Social expectations: Why being a housewife isn’t necessarily a bad thing

The other week, we were doing introductions in one of my English classes, you know, the routine getting to know you questions; Name, major, winter break activity, social security number and career goal. Everyone went around and answered the questions. Some people said PR representative, writer, professor, routine English major stuff.

Then one girl took me completely by surprise when she said her dream job was to be a housewife and a mother. There was a noticeable pause in the rhythm and flow of the monotone when everyone simultaneously cocked their head as if to say “I can’t believe she said that out loud.”

Nowadays women are expected to manage it all. Receiving a top-notch education that lands them a dream career, a husband that works yet is always there to sympathize and help with housework, the children who behave perfectly and a spit spot home, not to mention having to be fantastic between the sheets.

I have to confess – I’m hoping to have it all one day and I’m sure many other girls my age do as well. I’m a bit more career focused at the moment since I’m at the young age of 21, and  I feel that weddings and babies and all that ‘grown-up stuff’ is still a bit away.

However, with graduation barely a year away, I’m definitely focusing on the career portion of my life. I carefully select my extracurricular activities, I make useful connections at work and I strive to create a strong portfolio that will come to help with future employment.

But the concept of being a housewife was once a very common, expected idea. And honestly, why shouldn’t it be? If that’s what you want to do, you should be able to say that you want to be a wife and mother without having someone judging your choices.

My mother stayed at home with me and my sister. Incessantly, she mends broken hearts, cooks fantastic meals, tutors on subjects that we’re struggling in and keeps the house from looking like a disaster zone.

She had to give up her career goals when I was born, simply because no one can raise your children like you can and in the early 90’s, the idea of a working mom was still a relatively new phenomenon. But, you know what? She worked ten times as hard as any working mom I know to make sure I had a perfect childhood.

Now, I am not saying that working moms can’t do that. I think it’s fantastic to balance family life with having a career. With modern technology helping to keep tabs on everything from baby fevers to the stock trends of baby boomers, it’s become expected of women to be super-mom, all while managing a strong career.

If you’re not looking into having a career, you’re looked at differently, as though you’re this weird anomaly. The general trend of thought seems to be that the desire to be a wife and mother is very 1950’s and anti-feminist. Why does it have to be like that?

The career mom/wife and the stay at home mom/wife each have their own challenges and triumphs. It does not make you any less a woman if you choose to work and it shouldn’t make you any less of a feminist if you want to stay at home and run a household.

While working the other day, I had an elderly gentleman call me over and he told me “I hope you don’t mind me saying this and I know it’s taking a liberty, but I wanted to tell you that you’re going to make some man very happy one day. You’re intelligent, very kind and have a lovely personality. You’re going to be a great wife and whoever gets to marry you is lucky.”
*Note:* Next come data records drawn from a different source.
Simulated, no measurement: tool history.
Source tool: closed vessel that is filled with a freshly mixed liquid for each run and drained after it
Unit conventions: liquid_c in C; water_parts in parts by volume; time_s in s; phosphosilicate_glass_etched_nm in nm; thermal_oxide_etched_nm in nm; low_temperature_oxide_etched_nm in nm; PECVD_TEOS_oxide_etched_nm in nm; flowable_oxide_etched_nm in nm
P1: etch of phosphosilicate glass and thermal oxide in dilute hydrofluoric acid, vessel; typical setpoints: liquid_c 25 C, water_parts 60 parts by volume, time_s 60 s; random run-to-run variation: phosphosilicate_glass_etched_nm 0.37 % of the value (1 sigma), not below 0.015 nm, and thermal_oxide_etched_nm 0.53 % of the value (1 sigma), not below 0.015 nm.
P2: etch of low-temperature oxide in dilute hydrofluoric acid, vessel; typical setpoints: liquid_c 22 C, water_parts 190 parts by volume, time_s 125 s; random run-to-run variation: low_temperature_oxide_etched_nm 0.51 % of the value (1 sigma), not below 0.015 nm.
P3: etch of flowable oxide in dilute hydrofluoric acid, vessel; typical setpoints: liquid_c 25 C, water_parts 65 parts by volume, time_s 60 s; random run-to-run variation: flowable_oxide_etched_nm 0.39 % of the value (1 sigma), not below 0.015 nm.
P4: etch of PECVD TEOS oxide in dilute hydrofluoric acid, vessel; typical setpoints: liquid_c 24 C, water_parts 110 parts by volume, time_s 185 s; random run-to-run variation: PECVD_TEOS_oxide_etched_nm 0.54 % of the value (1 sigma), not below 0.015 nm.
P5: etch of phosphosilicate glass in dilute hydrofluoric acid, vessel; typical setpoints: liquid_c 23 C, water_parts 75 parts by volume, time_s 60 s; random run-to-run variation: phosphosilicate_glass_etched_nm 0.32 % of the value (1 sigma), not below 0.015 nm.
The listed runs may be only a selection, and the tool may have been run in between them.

I thanked him and came away from that conversation with mixed emotions. I felt complimented, but I still had to take a moment to justify feeling good about a compliment about being a good wife. After thinking on it, I thought why shouldn’t it make me feel good? I mean, I certainly hope I’ll be a good wife and not a bad one and I definitely want to have a great career.

No one should feel obligated to be pushed in either direction. In the end, it all comes down to what’s right for you and which path you want to take. Some women want careers, others want a family and others want both. No one should tell you what to do- after all, it’s YOUR life! Go out there and conquer it in a frilly apron, a sharp cut business suit or whatever the heck you feel like wearing while rocking your life!